His taste for scale has been there since his earliest days. Even on his 1984 feature film debut, Das Arche Noah Prinzip, aka The Noah's Ark Principle, Emmerich managed to make the most expensive student film ever made. He raised 1.2 million German marks (around US$600,000, a lot of money back in 1984) to pull it off.
Most of Emmerich's fellow students at the The University of Television and Film Munich scraped together about 20,000 marks for their film, just over 1% of what Emmerich ended up putting on the table. He used the cash to create a sci-fi epic set about a space station whose crew are battling for Earth's very survival. His talent for scale and his uncanny ability to persuade producers to part with large amounts of money have served him very well over the years.
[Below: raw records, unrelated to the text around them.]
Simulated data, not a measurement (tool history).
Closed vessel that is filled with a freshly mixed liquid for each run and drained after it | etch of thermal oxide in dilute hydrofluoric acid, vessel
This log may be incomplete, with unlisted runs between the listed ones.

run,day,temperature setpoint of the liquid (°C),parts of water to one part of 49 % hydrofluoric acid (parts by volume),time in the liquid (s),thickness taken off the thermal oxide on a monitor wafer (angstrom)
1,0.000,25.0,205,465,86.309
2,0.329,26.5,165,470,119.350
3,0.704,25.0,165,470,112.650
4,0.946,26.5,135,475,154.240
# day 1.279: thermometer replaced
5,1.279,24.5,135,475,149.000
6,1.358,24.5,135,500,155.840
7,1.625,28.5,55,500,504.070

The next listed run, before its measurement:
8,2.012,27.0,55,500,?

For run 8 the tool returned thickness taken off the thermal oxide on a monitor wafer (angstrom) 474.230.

As Emmerich's career progressed, his movies – both when they’re taking on real events and those in other worlds – have continued to grow. He’s given us two Independence Days, a much-maligned but successful take on Godzilla, and put the world days away from the apocalypse on more than one occasion. In the process, he's netted more than $3 billion at the box office.
It's this pedigree that's earned him the chance to make Moonfall. His last film, the glossy World War II retelling Midway, grossed only $126 million worldwide against its $100 million budget, and even 2016's long-awaited sequel Independence Day: Resurgence managed to earn less than half of what its predecessor did, despite the budget being more than double the size.
Somehow, and despite no interest from any of the major studios, Emmerich managed to raise $140 million to make his new film. In interviews for Moonfall, where he has been taking swipes at modern behemoths Marvel and Star Wars, he has proudly stated that his new effort is the most expensive independent film ever made.
But is it actually any good?
Shooting for the moon
Moonfall begins, as you might expect, in the quiet of outer space. We find ourselves in 2011 with astronauts Brian Harper (Patrick Wilson) and Jocinda "Jo" Fowler (Halle Berry) on a routine mission to repair a broken satellite alongside a young rookie.
The light-hearted atmosphere on the mission is soon shattered, though, when a mysterious force collides with the crew's shuttle. Harper manages to save Fowler, but the rookie is lost and they drag their bedraggled shuttle back to base. We cut to 10 years later, with the mission fallout seeing Harper blamed for the rookie's death, and Fowler, who'd fallen unconscious in the attack, unable to save him.
Penniless and bitter, Harper has lost his career, reputation, marriage and family. He's drinking himself to death and facing eviction from his tiny apartment, while Fowler has risen to a senior role at NASA.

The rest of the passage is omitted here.